Here’s a little quiz for you. What is YARN? A) spun thread used for knitting, weaving, or sewing, B) a long or rambling story, especially one that is implausible, or C) a cluster management technology that is one of the key features in the second-generation Hadoop 2 data processing system. If you guessed letter C then you are correct!
For those who need a quick review, essentially Hadoop is a Big Data storage system that takes in large amounts of data from servers and breaks it into smaller, manageable chunks. The technology is complex but at a high level the Hadoop ecosystem essentially takes a “divide and conquer” approach to processing Big Data instead of processing data in tables, as in a relational database like Oracle or MySQL.
MapReduce is really the key to understanding Hadoop’s parallel processing functionality as it enables data in various formats (XML, text, binary, log, SQL, etc.) to be divided up and mapped out to many computer nodes and then recombined back to produce a final data set. The framework is organized as a “map” function, which transforms a piece of data into some number of key/value pairs. Each of these elements are then sorted by their key and sent to the same node, where a “reduce” function is used to merge the values (of the same key) into a single result.
What YARN (short for “Yet-Another-Resource-Negotiator”) really represents is an updated way for the Hadoop ecosystem to manage its data; it grew out of an effort to re-architect some of the limitations observed in the original version of Hadoop. By taking the resource management capabilities that were in MapReduce, YARN packages them so they can be used by new engines and extended to other applications; this reconfiguration results in a number of direct benefits.
Here are the 5 key takeaways to know about YARN:
The size of data is growing exponentially. The upper limit of Hadoop/MapReduce 1 was around 4000 machines per cluster. By reconfiguring the ResourceManager to focus exclusively on job scheduling, YARN will be able to manage larger clusters much more efficiently – with clusters of 10,000 machines and beyond.
Ensures that customers’ existing MapReduce applications run unchanged on top of YARN without any disruption.
The improved architecture gets rid of the fixed typed, inefficient map and reduce slots in Hadoop MapReduce and replaces them with a generic resource container model where container allocation is based on application-defined resource request types (locality, memory, CPU, I/O bandwidth, ect.).
The newly configured Hadoop 2 environment allows multiple programming paradigms (i.e., MapReduce, MPI, Master-Worker) to be incorporated for data processing, such as graph processing and iterative modeling. These added frameworks allow enterprises to realize near real-time processing and increased ROI on their Hadoop investments.
An added advantage of the upgraded architecture is that MapReduce essentially becomes a user-land library. This means that end users can use different versions of MapReduce concurrently on the same cluster and/or upgrade their applications to MapReduce versions on their own schedule. This flexibility adds a layer of agility and allows for innovation without affecting the stability of the software.

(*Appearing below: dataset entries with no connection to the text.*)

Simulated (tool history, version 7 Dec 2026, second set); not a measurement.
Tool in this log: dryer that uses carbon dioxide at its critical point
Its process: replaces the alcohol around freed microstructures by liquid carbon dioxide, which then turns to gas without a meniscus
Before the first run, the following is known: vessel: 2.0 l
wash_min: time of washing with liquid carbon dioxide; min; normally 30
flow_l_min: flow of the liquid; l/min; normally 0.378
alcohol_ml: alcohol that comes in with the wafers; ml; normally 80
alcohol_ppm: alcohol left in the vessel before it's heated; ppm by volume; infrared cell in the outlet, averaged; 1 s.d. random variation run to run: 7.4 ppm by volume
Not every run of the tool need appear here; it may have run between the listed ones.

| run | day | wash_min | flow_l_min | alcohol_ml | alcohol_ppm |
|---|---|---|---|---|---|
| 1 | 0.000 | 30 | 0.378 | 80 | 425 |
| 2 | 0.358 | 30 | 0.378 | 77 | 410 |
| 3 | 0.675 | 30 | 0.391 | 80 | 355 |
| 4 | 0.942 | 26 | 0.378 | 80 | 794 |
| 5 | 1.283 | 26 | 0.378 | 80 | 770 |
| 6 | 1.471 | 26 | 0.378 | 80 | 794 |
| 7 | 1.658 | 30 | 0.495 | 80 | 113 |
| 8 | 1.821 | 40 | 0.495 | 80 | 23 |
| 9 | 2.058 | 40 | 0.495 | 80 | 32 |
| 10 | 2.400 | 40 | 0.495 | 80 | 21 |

In the last several years Hadoop has scaled up to become the most popular Big Data processing ecosystem on the market today. And while small businesses might be tempted to overlook Hadoop because of its complexity, it’s good to keep in the loop on some of the latest improvements and innovations in the architecture. As one writer has well summarized, YARN “is a bit hard to describe because like Hadoop it isn’t all one thing. At its base YARN is a cluster manager for Hadoop. . . . Yet part of the motivation for YARN is that the Hadoop ecosystem expands beyond algorithms and technologies based on MapReduce.”
Today’s data sizes will soon seem miniscule compared to what’s next, especially considering the massive growth expected in the Internet of Things market. The biggest takeaway here is that while Big Data is getting much bigger, YARN represents a next generation solution to managing these increasing volumes. If you haven’t done so yet, please consider building a strategy to get onboard with the Hadoop/YARN ecosystem and start exploring relevant use cases that will help your organization keep up with its Big Data.